The Three Graces in Soulful Self-Portraits: Cecilia Paredes at The Museum of Latin America Art. Photo courtesy of MOLAA.
Soulful Self-Portraits: Cecilia Paredes at MOLAA
Museum of Latin America Art
Through December 30th
By Evan Senn
Although history has shown us the significance of self-portraits to our collective humanity and the personal spirit, there are not many contemporary artists that specialize in self-portraits anymore, and even fewer that do it with as much creativity, relativity, and soul as Peruvian artist, Cecilia Paredes. She is well-known for utilizing her body as a canvas, as she paints herself into the backgrounds of fabrics, wallpapers, furniture, rooms, forests, and deserts. At first, the emphasis in her work seems as though it is the figure’s body blending in, but upon further inspection the ulterior focus becomes clear. She never completely blends in, and in this way she stands out. The act of decorating the body with its surroundings seems to highlight the edges that separate the body and the background even more. With painstaking detail, she recreates gorgeous patterns and the subtle nuances of becoming. The overlapping areas, the gesture, the movement, these subtle details are poetic prose of the humanity in her faceless renditions of herself.
Paredes is a part of the permanent collection of the San Antonio Museum of Art, the Panama Modern Museum, Museo del Barrio New York, the Museum of Contemporary Art and Design Costa Rica, and she is represented by saltfineart in Laguna Beach. A new local exhibition of her work is on view at the Museum of Latin American Art (MOLAA) in Long Beach and we were lucky enough to get a chance to talk to her about her new exhibition, her motivation, her journey, and her art practice.
Art and Cake (AC): In this amazing new exhibition of your work at the Museum of Latin American Art, were all the pieces new?
Cecilia Paredes (CP): Yes, most of them are new pieces. And because you, as an artist, you have the exhibition in front of you one whole year ahead, some of the images you create specifically for the show, no? Because my work is a little bit like a diary, I am able to create new pieces easily. Some of the work is about my stay here in the U.S. and how it evolved.

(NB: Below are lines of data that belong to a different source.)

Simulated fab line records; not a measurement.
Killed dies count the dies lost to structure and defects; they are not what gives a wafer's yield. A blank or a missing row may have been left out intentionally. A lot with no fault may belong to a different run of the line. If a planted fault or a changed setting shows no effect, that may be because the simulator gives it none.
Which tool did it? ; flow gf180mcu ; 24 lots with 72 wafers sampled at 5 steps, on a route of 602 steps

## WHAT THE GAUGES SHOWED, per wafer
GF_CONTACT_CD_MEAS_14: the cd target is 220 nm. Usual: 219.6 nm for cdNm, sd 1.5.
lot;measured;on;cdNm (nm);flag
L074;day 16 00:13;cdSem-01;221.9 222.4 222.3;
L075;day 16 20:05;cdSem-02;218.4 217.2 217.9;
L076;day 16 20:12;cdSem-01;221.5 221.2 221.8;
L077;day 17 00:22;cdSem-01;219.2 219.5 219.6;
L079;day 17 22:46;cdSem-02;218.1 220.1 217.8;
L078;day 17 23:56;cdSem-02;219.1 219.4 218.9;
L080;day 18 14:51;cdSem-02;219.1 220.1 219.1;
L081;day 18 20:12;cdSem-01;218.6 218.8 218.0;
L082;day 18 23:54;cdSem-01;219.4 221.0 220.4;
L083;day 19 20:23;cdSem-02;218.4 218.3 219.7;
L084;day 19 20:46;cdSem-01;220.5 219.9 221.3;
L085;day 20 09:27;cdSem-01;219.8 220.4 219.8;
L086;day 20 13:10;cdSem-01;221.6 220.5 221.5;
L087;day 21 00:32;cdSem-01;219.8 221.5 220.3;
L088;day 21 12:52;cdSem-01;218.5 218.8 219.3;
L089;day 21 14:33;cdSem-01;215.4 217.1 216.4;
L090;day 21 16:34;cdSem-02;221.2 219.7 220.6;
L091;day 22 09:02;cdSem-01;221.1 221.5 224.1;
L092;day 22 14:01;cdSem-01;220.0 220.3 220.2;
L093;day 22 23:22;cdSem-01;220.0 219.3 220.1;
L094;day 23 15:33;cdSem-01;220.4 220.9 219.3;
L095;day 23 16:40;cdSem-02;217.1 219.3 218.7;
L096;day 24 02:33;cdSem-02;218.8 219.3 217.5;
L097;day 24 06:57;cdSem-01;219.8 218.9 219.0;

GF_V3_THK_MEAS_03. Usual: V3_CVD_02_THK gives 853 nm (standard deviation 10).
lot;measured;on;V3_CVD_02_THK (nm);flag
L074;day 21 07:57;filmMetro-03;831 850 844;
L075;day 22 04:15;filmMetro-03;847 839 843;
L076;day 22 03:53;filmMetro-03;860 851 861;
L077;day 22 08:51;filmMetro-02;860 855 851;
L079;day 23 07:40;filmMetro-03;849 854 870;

AC: Cecilia, I would love to know what your motivation is for your artwork. Why do you use the figure, and specifically your figure; and, why are you blending into backgrounds so beautifully?
CP: Well, first of all, the initial idea when I started was that I didn’t want to subject anybody else into excruciating time that is required when they are being painted and then posing, because it’s so long and so tedious, so I started thinking, it would only be fair if I did this.
I didn’t know at that time, that what I was doing is… well, I was kind of writing a book about my life, you know? In a way. So, at the beginning, at the very very beginning when I started these performances, I call them, I started with animals, and I was interested in representing marginal animals that keep to themselves. So, I first tried the snake, skunk, armadillo, fish, and it was a way to, first of all, demonstrate the love and admiration that I have for them and the surroundings.
I was at that time in Costa Rica, and that is so full of nature. After that, I relocated to United States and I started to write on my skin the landscape that was surrounding me and the landscape that I was longing for or just remembering. When I was just still, just standing there still, I started to feel more and more at home [in the work].
The subject of my work started to move and imitate the surrounding grounds and then at the end of the series, there are some images that are more like backgrounds, which means that the figure is now the landscape, she doesn’t have to be surrounded by that, she now creates the landscape and the new series that I am starting, the character, that is always myself, is now discovering hidden territory.
So, I have started to shoot in locations of growing past architecture and that type of thing in order to discover a little bit more of something. I have moved and shifted from the safe zone, you might say, or where I was leaning. Now, I am leaning towards the unknown. I don’t know exactly what am I doing but then it’s how I am with my work, that I am going you know, blindfolded, no?
AC: Do you consider these pieces self-portraits? Or are they more removed than that?
CP: Yes, I consider them self-portrait but to tell you a story, no? That it moves from the center of a person and that piece, also why I have very seldom show the face because the face is such a personal image that I don’t want the person to be always thought of as just one person, but always, you know, telling a story through the image, no?
AC: Is there a reason that you choose specific backgrounds and decoration?
CP: Yes, I have specifically chosen them according to what I want to say, and there are lots of example in the last few years. I love the darker Asian fabric because of the connection with Asia, from China to India and Catmandoo and that type of thing. Discovering wonderful worlds that are not exactly mine, but are relevant to my messages. So, yes they are always specifically chosen, yes.
AC: Do you have people to help paint the beautiful designs?
CP: Yes, I have a group. I have a crew in my studio and I have a person who does the lights, the makeup of course, and the painting. I have photographer and I have one or two electrical engineers to help me. So basically, a show team is like between seven or eight persons.
AC: Do you find being in exhibits at MOLAA is rewarding?
CP: Oh yes, immensely. First of all, because it is a part of the West Coast, that has not been a part of my life because I live in the North-East and when I go there I discovered that there are so many things that are my cultures, that are just in the city you know. And number two, because the importance that MOLAA gives to the [Latin American] culture it’s also very important for me. The Bubbling art scene in L.A. in general is to be learned from because I wish we would cover in the North-East something similar, you know? I think that the art is very much alive in L.A.
AC: Do you find it interesting that you get to be in an exhibit at MOLAA at the same time as the Tattoo exhibition? I think it is really interesting for them to have two very different styles of body art.
CP: Yes, I love it and I thought that that exhibition was awesome. So, I am very well accompanied, yes. Especially because the artists in there have done their own work directly to in the world, no? It’s something like the real presence of the artists are there and I love that.
“Portfolio Series: Cecilia Paredes”
The Museum of Latin American Art
628 Alamitos Ave., Long Beach, 90802.